Powerhouse couple Elliott Wilson and Danyel Smith have cornered the market as leaders in the journalism game in their various stints. Their latest venture, HRDCVR, is an ambitious magazine project that will cover art, music, politics and much more with an academic and artistic slant.
Wilson and Smith launched a Kickstarter campaign for HRDCVR, using the crowdfunding route to both raise the necessary capital for production of the “book-shaped magazine” but also fostering a true sense of community. As with most similar campaigns, varying levels of contributions come with respective perks. HRDCVR‘s aim might appear packed on paper, but that’s exactly the effect the creative team is hoping to craft. Although the HRDCVR‘s “Issue 1nce” has been tagged with the theme “The Fight,” the scope of the project is essentially omnidirectional.

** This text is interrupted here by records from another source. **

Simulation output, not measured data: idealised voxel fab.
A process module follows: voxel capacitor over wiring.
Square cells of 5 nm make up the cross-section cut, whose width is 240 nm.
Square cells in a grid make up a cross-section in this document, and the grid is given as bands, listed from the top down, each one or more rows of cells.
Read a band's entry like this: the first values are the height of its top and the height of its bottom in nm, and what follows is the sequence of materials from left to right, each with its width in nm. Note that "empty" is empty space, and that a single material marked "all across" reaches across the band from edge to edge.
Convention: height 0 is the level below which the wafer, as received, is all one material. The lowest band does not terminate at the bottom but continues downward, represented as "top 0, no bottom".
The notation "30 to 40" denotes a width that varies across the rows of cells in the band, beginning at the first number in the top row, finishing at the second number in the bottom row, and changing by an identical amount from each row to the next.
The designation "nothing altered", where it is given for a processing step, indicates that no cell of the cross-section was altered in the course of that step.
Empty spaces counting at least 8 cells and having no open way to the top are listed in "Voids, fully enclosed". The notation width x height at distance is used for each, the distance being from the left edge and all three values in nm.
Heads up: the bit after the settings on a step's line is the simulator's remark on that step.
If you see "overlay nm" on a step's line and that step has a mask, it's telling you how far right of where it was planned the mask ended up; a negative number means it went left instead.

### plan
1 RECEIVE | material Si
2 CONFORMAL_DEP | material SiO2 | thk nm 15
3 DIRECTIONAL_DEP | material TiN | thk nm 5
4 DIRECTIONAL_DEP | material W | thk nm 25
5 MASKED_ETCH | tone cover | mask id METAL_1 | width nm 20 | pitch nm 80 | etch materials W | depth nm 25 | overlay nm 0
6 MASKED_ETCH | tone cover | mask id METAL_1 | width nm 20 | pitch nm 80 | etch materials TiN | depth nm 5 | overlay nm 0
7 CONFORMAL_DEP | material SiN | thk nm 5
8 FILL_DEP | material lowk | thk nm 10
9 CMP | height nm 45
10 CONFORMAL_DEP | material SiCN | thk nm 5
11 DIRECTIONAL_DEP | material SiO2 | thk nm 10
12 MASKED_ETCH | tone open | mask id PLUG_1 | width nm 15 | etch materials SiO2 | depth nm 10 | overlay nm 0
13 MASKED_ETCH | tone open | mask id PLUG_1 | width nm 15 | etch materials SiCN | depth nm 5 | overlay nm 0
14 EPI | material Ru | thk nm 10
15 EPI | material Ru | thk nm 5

From HRDCVR‘s Kickstarter page:
We’re still sorting it. But we want it all within the same HRDCVR, existing on papers of the highest quality, with illustration and photography from artists traditional and non-traditional. We believe one can adore DJ Snake and Cloud Nothings and Gerardo Ortiz and NIcki Minaj and still want to get deep into how things are moving at the protests in Venezuela, want to know who the humans are behind the net neutrality battles, want to prep for the 2016 elections. Danyel and Elliott believe, as they always have, that the only way to cover the New Everyone is with teams that reflect it.
Hip-Hop Wired caught up with Wilson to get deeper details on HRDCVR, and to find out what readers can expect from the veteran journalists.
“We want HRDCVR to have an impact. When someone picks up the book, and sees that some issues will have an actual hardcover, we want them to walk away impressed with that,” said Wilson.
Wilson added, “Picking up a magazine, it’s mostly ads and little content. We want HRDCVR to be something you want to collect, put on your coffee table, you want to get on Instagram and social media to show the world you have a copy of this great and fresh product. We’re trying to create a moment. Along with Danyel, we’ve created magazines and movements in the past that thankfully gave people that moment. That’s what we’re aiming for with HRDCVR.”
Wilson and Smith hope to raise $150,000 to fund the HRDCVR project. Smith, currently a John S. Knight Journalism Fellow at Stanford University, has enlisted the assistance of her academic colleagues on the project as well.